DDP: Under the Hood

Source: PyTorch Doc: Writing Distributed Applications with PyTorch

  • The distributed package included in PyTorch (torch.distributed) enables researchers and practitioners to easily parallelize their computations across processes and clusters of machines. To do so, it leverages message passing semantics allowing each process to communicate data to any of the other processes. As opposed to the multiprocessing (torch.multiprocessing) package, processes can use different communication backends and are not restricted to being executed on the same machine.
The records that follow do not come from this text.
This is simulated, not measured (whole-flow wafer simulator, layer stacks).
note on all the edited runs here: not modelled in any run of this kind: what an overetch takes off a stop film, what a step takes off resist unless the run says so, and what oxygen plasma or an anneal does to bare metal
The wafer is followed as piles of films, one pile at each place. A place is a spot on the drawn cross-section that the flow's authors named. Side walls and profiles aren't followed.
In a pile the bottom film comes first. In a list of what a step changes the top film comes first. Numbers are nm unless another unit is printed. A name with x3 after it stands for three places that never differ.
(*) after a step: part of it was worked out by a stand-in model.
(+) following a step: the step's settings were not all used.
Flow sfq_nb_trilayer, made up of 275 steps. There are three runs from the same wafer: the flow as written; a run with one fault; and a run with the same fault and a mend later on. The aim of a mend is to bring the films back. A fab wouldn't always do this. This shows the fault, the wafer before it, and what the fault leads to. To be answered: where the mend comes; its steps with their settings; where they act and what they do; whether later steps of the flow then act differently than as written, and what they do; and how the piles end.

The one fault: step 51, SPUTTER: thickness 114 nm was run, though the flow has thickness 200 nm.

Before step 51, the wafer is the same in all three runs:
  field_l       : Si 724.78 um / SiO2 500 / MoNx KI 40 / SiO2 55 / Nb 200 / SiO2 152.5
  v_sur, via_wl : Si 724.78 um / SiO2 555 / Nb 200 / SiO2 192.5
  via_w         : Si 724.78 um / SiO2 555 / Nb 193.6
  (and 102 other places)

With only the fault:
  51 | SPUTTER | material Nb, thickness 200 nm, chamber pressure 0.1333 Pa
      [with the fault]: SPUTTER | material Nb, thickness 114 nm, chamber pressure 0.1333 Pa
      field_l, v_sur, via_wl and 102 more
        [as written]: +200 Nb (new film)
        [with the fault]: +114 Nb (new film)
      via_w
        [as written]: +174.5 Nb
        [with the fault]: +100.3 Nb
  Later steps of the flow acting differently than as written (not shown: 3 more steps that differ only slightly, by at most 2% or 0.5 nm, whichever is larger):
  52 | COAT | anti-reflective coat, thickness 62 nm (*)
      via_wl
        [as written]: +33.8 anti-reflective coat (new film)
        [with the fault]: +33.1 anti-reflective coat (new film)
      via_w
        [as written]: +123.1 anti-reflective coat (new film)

  • init_process function: ensures that every process will be able to coordinate through a master, using the same ip address and port.

def run(rank, size):
    """ Distributed function """
    pass

def init_process(rank, size, fn, backend='gloo'):
    """ Initialize the distributed environment. """
    os.environ['MASTER_ADDR'] = '127.0.0.1'
    os.environ['MASTER_PORT'] = '29500'
    dist.init_process_group(backend, rank=rank, world_size=size)
    fn(rank, size)


if __name__ == "__main__":
    size = 2
    processes = []
    mp.set_start_method("spawn")
    for rank in range(size):
        p = mp.Process(target=init_process, args=(rank, size, run))
        p.start()
        processes.append(p)

    for p in processes:
        p.join()

Point-to-point communication



def run(rank, size):
    tensor = torch.zeros(1)
    if rank == 0:
        tensor += 1
        # Send the tensor to process 1
        #dist.send(tensor=tensor, dst=1)		# Blocking point-to-point communication
        req = dist.isend(tensor=tensor, dst=1)	# Non-blocking point-to-point communication
    else:
        # Receive tensor from process 0
        #dist.recv(tensor=tensor, src=0)		# Blocking point-to-point communication
        req = dist.irecv(tensor=tensor, src=0)	# Non-blocking point-to-point communication

    req.wait()									# after req.wait() has been executed we are guaranteed that the 												# communication took place
    print('Rank ', rank, ' has data ', tensor[0])

Collective communication

  • As opposed to point-to-point communcation, collectives allow for communication patterns across all processes in a group. A group is a subset of all our processes. To create a group, we can pass a list of ranks to dist.new_group(group). By default, collectives are executed on all processes, also known as the world. For example, in order to obtain the sum of all tensors on all processes, we can use the dist.all_reduce(tensor, op, group) collective.

  • PyTorch comes with 4 such operators, all working at the element-wise level:

    • dist.ReduceOp.SUM,

    • dist.ReduceOp.PRODUCT,

    • dist.ReduceOp.MAX,

    • dist.ReduceOp.MIN.

""" All-Reduce example."""
def run(rank, size):
    """ Simple collective communication. """
    group = dist.new_group([0, 1])
    tensor = torch.ones(1)
    dist.all_reduce(tensor, op=dist.ReduceOp.SUM, group=group)
    print('Rank ', rank, ' has data ', tensor[0])
  • There are a total of 6 collectives currently implemented in PyTorch.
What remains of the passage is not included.